How did the U.S. miss the opportunity? Ever since the 1920s, oil-shale pilot plants have been opening and closing in Colorado, reflecting the Federal Government's failure to develop a consistent energy policy. But in 1980, at long last, shale seemed poised for takeoff. Two traumatic Persian Gulf oil crises in the 1970s had sent oil prices zooming and had given rise to high hopes in Washington and the oil industry that shale would develop into a synthetic-fuel industry. To encourage domestic production, Congress enacted the synfuels tax credit and also created the Synthetic Fuels Corp. As envisioned by President Jimmy Carter, synfuels would "replace 2.5 million bbl. of imported oil a day by 1990." Oil companies flocked to Colorado. Those already active in the field, like Union Oil Co. of California (Unocal), redoubled their efforts to bring plants online. Unocal started construction of a mine and processing plant near Parachute, Colo., in 1980 and predicted that it would produce 50,000 bbl. of oil a day by the late 1980s. Calling the Unocal project vital to the nation's energy supplies and national security, chairman Fred L. Hartley described it as a "solid economic proposition."

The most dramatic sign that shale had finally arrived came from Exxon (now ExxonMobil), the world's largest oil company. In May 1980 Exxon bought control of the Colony Oil Shale Project, a promising pilot venture near Parachute. Exxon paid $300 million up front and said it would invest at least $2 billion. The plant was supposed to produce 47,000 bbl. a day by 1985. And that was only the beginning. An internal corporate report predicted that by the mid-1990s Exxon would be producing 2 million bbl. a day from shale--enough to slice U.S. imports 20%. To accommodate the workers and families who would stream into Colorado for the new industry, Exxon began building a company town for 25,000 people. Called Battlement Mesa, it would be a self-sustaining community of single-family homes, apartments, churches, schools, stores, recreation centers--even a golf course.

So what does Parachute look like today? The building where Unocal started converting shale to oil is still there, but it's not doing much to wean the nation from foreign oil. After sitting idle for years, the building was acquired in 1999 by American Soda, which began producing baking soda and soda ash from nearby deposits.

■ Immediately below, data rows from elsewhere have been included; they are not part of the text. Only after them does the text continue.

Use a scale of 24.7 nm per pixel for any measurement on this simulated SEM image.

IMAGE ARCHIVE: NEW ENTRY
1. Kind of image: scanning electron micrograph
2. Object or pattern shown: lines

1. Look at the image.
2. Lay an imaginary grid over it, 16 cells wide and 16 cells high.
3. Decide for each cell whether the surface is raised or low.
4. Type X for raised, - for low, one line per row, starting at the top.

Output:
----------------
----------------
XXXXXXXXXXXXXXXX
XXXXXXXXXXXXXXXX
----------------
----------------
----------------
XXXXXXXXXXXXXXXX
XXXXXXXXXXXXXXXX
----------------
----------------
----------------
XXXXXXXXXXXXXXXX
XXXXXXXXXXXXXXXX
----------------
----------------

Battlement Mesa, the company town that was to be the hub of the new industry, still exists, but not for oil-shale workers. It has become a retirement community. Against a backdrop of majestic mountains, retirees pump iron, hike scenic trails, swim and play golf. There's no trace of the Exxon project that was supposed to be shale oil's breakthrough. All vestiges of the mine and outbuildings are gone. The road leading to the plant site is still there, but it abruptly ends at the top of the hill. The land has been reclaimed and today looks much as it always did.

One by one, all the oil-shale projects of the 1980s were scrapped. Exxon spent $1 billion within two years of its much ballyhooed plunge into shale, then abruptly abandoned the project in 1982, citing market conditions and escalating costs. The Unocal plant actually did begin producing a modest amount of oil in the 1980s, but then in 1991 it too shut down, after heavy losses.

A decline in crude-oil prices was partly responsible, but a larger factor was a government policy reversal. Although bullish on shale, coal and other synfuels in 1980, Washington soon cooled to the idea, as it had done in the past. After 1980, the Reagan Administration thought private industry, not government, should shoulder all the costs. Subsidies were reduced, and in 1985 the Administration killed the entire program, except for the synthetic-fuels tax credit. "The Administration no longer believes continued funding of the Synthetic Fuels Corp. serves any useful purpose," Budget Director James Miller told Congress. Former Colorado Governor Richard Lamm, among others, considered Washington's outlook to be shortsighted: "America's energy policy is zigzagging through history like a drunk."

To be sure, massive oil-shale development might not be feasible for the U.S., given the enormous environmental consequences. But whatever the specifics, the U.S. needs to set a policy that would genuinely add to the nation's energy supply--and then stick with it.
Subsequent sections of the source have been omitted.